# Request apple.com lookalike blogger template



## gauravsuneja (Jul 19, 2008)

i searched google for this but cudn't find anything .i need an apple.com type i mean the look of site apple.com as my blog template .

can anybody make it?


----------



## NucleusKore (Jul 19, 2008)

*www.eblogtemplates.com/itheme-blogger/

[size=+2]Goooooooooooooooooooooooooooooooooooooooogle !!!!!!!!!!!!!!!!!!!!!!![/size]

[size=+1]before you ask !!!![/size]


----------



## aryayush (Jul 20, 2008)

Just to be clear, that theme is not meant to imitate Apple’s website, it’s meant to imitate Mac OS X. Also, it’s one of the most cliché themes around. In fact, it’s a pretty good way for me to judge which sites _not_ to visit.


----------



## Cool Joe (Jul 20, 2008)

its really nice. i was impressed. thanks for the link nucleuskore!


----------



## NucleusKore (Jul 20, 2008)

You're welcome


----------



## MetalheadGautham (Jul 20, 2008)

wow! it looks really good. Is there any KDEmod lookalike theme ? 
I am thinking of switching back to blogger since I can get a free .co.cc domain and I am allowed to use adsense.


----------



## aryayush (Jul 20, 2008)

Please don’t use a free domain name. It really reflects poorly on your blog. And avoid themes as commonly used as the one above.


----------



## goobimama (Jul 20, 2008)

Not the iTheme! Nooo! Its better to use the white theme of Blogger than use that overused theme. It was cool like four years ago…


----------



## aryayush (Jul 20, 2008)

I didn’t even use that theme as a temporary one for my blog while I was having the permanent one designed—it’s so bad (not bad as a theme, just way too overused).


----------



## MetalheadGautham (Jul 20, 2008)

aryayush said:


> Please don’t use a free domain name. It really reflects poorly on your blog. And avoid themes as commonly used as the one above.

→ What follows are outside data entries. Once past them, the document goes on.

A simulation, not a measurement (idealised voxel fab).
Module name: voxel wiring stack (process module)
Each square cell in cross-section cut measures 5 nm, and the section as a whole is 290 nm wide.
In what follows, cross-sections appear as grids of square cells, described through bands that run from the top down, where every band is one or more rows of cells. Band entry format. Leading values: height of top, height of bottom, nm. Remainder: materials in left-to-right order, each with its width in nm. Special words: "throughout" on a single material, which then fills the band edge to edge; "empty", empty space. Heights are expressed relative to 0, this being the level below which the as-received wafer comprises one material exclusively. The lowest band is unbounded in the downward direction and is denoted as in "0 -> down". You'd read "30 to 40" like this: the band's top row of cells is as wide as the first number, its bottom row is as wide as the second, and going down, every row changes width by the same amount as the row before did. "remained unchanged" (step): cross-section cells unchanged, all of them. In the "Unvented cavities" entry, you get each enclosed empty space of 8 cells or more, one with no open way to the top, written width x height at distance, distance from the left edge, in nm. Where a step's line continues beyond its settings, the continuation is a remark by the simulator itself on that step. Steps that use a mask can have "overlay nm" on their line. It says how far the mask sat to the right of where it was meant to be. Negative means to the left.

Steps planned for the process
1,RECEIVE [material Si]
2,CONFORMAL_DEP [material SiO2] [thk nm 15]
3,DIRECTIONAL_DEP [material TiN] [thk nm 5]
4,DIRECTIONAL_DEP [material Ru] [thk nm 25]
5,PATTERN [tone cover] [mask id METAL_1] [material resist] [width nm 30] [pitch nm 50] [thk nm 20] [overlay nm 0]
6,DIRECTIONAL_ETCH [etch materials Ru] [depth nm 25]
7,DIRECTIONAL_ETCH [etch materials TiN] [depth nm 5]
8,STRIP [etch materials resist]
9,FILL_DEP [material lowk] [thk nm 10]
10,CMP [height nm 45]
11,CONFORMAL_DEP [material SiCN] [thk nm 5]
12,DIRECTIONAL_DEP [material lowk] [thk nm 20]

nah... I just want to earn enough through adsense so that I can get a PROPER domain name


----------



## aryayush (Jul 20, 2008)

You need people to visit your blog to be able to make any money from Google AdSense and no one actually visits ‘CO.CC’ domains.


----------



## goobimama (Jul 20, 2008)

MetalheadGautham said:


> nah... I just want to earn enough through adsense so that I can get a PROPER domain name


Seriously? Proper domain costs just 400 bucks. I'll donate you one if you want.* 
(*conditions apply)


----------



## MetalheadGautham (Jul 20, 2008)

goobimama said:


> Seriously? Proper domain costs just 400 bucks. I'll donate you one if you want.*
> (*conditions apply)


in wordpress.com, I need to spend 15$ for domain+DNS redirection (but DNS redirection alone is also paid service at 10$), and 5$ for unlocking ability to use own themes.

I don't want dedicated hosting since I need to invest a lot for a good bandwidth.

So while I am ready to buy a domain name any day, and I already have the cash with me, the hosting is a bit different.


----------



## NucleusKore (Jul 20, 2008)

Somehow the above iTheme seems to have unsettled Apple users.


----------



## goobimama (Jul 20, 2008)

MetalheadGautham said:


> in wordpress.com, I need to spend 15$ for domain+DNS redirection (but DNS redirection alone is also paid service at 10$), and 5$ for unlocking ability to use own themes.
> 
> I don't want dedicated hosting since I need to invest a lot for a good bandwidth.
> 
> So while I am ready to buy a domain name any day, and I already have the cash with me, the hosting is a bit different.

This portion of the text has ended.